Scene in Manchester: License, registration and drink coaster?


 

I think the best place to advertise your business is the newspaper. I know, big surprise. But if you are a criminal defense attorney specializing in driving under the influence cases, another option is to go straight to your target market, like Manchester attorney Joseph Prieto does. Patrons enjoying a libation or two at the Jade Palace in Stratham are now served their beverages on coasters advertising Prieto Law. The back of the coaster lists your constitutional rights and what you should say to an officer if you are pulled over.

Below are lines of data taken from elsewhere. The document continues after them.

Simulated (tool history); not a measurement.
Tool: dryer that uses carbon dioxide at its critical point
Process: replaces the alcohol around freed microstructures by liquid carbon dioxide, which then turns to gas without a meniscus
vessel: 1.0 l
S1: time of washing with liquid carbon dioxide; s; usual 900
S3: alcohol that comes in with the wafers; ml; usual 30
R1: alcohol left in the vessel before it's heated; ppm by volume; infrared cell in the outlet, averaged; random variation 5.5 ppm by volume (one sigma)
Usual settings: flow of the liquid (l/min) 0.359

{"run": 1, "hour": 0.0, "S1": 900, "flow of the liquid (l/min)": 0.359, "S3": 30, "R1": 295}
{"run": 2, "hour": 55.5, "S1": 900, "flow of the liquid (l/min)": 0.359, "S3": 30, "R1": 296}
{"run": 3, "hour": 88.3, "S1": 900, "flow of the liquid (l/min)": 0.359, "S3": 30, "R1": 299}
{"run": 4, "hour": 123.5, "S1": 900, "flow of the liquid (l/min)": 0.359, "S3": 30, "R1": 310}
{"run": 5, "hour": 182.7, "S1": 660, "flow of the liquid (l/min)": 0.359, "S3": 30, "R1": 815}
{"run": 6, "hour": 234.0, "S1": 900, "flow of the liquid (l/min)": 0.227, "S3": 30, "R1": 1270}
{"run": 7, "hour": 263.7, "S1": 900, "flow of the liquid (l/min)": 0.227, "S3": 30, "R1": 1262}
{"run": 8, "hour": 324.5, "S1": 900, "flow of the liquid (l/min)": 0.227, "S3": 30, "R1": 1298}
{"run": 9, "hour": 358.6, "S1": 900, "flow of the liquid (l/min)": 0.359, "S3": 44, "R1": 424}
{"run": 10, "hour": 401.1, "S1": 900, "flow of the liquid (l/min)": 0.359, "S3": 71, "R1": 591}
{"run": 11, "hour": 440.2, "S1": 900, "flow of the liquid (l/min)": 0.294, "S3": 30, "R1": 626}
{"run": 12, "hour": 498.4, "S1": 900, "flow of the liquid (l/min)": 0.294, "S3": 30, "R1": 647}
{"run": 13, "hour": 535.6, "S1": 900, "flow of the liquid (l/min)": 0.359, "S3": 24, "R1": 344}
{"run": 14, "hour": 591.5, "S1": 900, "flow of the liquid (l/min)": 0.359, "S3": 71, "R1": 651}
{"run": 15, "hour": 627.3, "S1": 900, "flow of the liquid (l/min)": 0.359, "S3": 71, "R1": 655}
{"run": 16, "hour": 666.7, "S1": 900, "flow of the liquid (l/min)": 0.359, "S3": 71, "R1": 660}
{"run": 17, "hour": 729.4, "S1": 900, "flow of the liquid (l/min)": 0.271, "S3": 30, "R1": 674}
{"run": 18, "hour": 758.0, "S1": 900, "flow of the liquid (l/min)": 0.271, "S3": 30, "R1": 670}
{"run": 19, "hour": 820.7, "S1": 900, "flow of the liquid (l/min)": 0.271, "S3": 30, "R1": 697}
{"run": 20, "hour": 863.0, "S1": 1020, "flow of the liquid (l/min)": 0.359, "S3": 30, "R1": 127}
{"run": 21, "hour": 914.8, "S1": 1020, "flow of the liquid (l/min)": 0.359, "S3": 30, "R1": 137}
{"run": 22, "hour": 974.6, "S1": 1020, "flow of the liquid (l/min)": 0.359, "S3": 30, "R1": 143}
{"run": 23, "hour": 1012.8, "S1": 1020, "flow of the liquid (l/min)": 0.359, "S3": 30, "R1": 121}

Prieto said the idea for the coasters came from his little brother, Jim Prieto, who saw similar coasters in a bar in Austin, Texas. When Joseph Prieto left the New Hampshire Public Defender's Office after 10 years to open his own practice in October 2011, he decided to try the concept himself. Prieto's real niche, he said, is courtroom litigation and representing good people who find themselves in difficult situations. The response to his coasters so far has been great — he's already used up his first batch and you will soon be able to get your own at the Wild Rover in Manchester.

I don't think DUIs are a laughing matter, but these coasters definitely arouse a chuckle. And I think they will actually help to deter drunken driving by making bar and restaurant patrons consider whether they should have that next drink and what the consequences might be if they do.

Of course Prieto doesn't think DUIs are a laughing matter, either. He says that he has never lost a DUI case when the person used a designated driver instead of driving. I think his best advice comes at the bottom in small print: “No matter what the situation is — do not be a jerk. Always be respectful and courteous to the police. Officer safety is the number one concern.” The time to argue and complain is in the courtroom, not on the side of the road, Prieto advises.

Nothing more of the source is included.